This week I spent two days in a creative development for The Kerensky Project. Creative developments can differ wildly in their efficacy and usefulness for a writer. Some are more for the director than the writer. There have been times as a writer when I’ve wondered what I’m doing in the room, and whether the others need me at all in the process. But this one was different.
This creative development has been structured so well and has already been so useful to me that I’d like to share my discoveries with you. Some may seem obvious, but I hope this might be useful to other writers/creative teams considering creative developments.
- Decide what you want to achieve from this development and communicate it to everyone involved. Sounds obvious but this is often overlooked. For instance, is this development to help the writer work on a draft of the script? Perhaps it’s for the director to trial some new ways of working with the script? Or perhaps it’s for a group to collaborate together to come up with a new script? All perfectly valid – as long as everyone involved has signed up for the same process.
- Don’t confuse a creative development with a showing or rehearsed reading. Too often, we tack these on the end of creative developments and end up spending more time preparing for the reading than doing the developmental work we all signed up for.
- If the development has the aim of helping a writer complete a draft of a play, then talk to the writer about the best ways of going about this.
- You might like to split the development over several weeks (as we’re doing this time) to enable the writer to write new scenes.
- Use some of the resources for the writer to work with the director/dramaturg before the workshops with actors begin.
- Don’t feel constrained to stay sitting down reading words from a page all day: Let the actors act.

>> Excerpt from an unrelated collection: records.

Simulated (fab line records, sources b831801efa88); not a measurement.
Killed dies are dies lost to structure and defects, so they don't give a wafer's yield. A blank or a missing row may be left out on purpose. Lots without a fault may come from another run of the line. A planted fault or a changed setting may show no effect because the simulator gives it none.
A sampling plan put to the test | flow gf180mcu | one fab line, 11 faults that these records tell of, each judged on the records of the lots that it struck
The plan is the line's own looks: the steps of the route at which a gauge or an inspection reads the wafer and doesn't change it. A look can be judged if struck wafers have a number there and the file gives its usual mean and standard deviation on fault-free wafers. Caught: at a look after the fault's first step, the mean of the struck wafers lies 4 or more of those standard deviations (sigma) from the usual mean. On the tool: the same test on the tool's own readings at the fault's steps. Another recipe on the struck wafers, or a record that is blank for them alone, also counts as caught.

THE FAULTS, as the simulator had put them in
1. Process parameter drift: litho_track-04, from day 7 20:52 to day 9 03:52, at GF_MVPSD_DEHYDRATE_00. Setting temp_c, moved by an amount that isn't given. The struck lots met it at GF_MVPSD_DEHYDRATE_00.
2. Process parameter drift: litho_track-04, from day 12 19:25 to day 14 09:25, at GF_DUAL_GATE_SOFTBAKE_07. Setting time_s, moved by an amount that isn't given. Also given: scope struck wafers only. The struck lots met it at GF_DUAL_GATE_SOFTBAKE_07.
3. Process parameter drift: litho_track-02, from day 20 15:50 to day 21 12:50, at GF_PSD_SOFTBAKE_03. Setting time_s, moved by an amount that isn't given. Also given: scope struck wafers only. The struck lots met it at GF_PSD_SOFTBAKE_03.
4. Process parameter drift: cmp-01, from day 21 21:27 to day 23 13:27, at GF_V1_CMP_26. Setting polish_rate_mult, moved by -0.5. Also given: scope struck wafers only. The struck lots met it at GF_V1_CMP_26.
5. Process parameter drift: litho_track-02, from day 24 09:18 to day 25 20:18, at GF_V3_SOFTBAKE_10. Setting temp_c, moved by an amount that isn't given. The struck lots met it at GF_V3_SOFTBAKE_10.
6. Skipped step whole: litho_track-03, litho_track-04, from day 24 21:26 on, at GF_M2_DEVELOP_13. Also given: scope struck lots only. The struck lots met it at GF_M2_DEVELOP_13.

On day two of our creative development, director Michael Futcher split the actors into pairs and gave them scenes from the first draft to explore. They decided what they thought the drama of each scene was and then improvised the heart of the scenes back to me, the writer. This was incredibly useful for me. It showed me that the essence of the scene could often be shown in three lines – it didn’t need the five pages I’d written. An actor lives and breathes life into your characters. You don’t have to labour points because a good actor will convey your message with the minimum words.
I’m taking the red pen to everything I’ve done so far. The three-hour opus I’ve written can easily be half the length.